Definition of "nibling"
nibling
noun
plural niblings
(originally chiefly anthropology, often in the plural) Used especially as a gender-neutral term: the child of one's sibling or sibling-in-law; one's nephew or niece.
Quotations
Aunts and uncles are concerned with the education of their niblings and may play a minor role in the ultimate arrangement of a marriage for the nibling.
1967, Ben J. Wallace, Gaddang Agriculture: The Focus of Ecological and Cultural Change (unpublished Ph.D. dissertation), Madison, Wis.: University of Wisconsin
In the following line we find Q1P2; that is, child of a parent of a parent; this is the relation that nuncles (aunts or uncles) bear to niblings (nieces or nephews).
1974, Roger W. Shuy, Charles-James N. Bailey, editors, Towards Tomorrow’s Linguistics, Washington, D.C.: Georgetown University Press, page 125
She [Viola Edmundson Garfield] was close to her family, particularly her younger “siblings and niblings.”
1988, Jay Miller, “Viola Edmundson Garfield”, in Ute Gacs, Aisha Khan, Jerrie McIntyre, Ruth Weinberg, editors, Women Anthropologists: Selected Biographies, Illini Books edition, Urbana, Chicago, Ill.: University of Illinois Press, published 1989, page 112
Kin selection was strongest for choices between sibling and friend, decreasing across sibling vs. nibling, nibling vs. friend, and nibling vs. cousin, [...]
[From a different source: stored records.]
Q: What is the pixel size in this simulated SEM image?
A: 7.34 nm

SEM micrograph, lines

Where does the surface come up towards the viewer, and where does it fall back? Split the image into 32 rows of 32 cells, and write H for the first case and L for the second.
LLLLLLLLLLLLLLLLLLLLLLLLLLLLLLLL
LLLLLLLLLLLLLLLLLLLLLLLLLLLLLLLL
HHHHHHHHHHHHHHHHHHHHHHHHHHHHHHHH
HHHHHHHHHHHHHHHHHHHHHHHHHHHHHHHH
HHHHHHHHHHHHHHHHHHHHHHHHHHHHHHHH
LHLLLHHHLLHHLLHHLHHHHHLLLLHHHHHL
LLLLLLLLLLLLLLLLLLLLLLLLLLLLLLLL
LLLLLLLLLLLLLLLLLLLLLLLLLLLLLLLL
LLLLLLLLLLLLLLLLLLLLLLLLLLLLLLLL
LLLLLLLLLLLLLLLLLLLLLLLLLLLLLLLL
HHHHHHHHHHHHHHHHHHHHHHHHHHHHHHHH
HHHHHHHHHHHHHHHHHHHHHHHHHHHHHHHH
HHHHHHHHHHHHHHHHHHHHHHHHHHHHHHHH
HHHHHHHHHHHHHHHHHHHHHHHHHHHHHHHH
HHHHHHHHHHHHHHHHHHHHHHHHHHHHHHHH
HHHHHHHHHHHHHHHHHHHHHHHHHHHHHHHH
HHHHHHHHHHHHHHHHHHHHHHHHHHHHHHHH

1998 May, Daniel J. Kruger, “Male Relatives Benefit More from Kin Selecting Tendencies Enhancing Social Status”, in Daniel J. Kruger, PhD, University of Michigan, archived from the original on 17 June 2019
Most distinctive of the system, therefore, were the two terms for parental siblings and for niblings, which occurred only among the Salish and neighboring Southern Nootkans.
1999, Jay Miller, “Body”, in Lushootseed Culture and the Shamanic Odyssey: An Anchored Radiance, Lincoln, Neb., London: University of Nebraska Press, page 127
Cousins are informally referred to by the same terms used for siblings, but officially one has an aunt/uncle-nibling relationship with one's cousins.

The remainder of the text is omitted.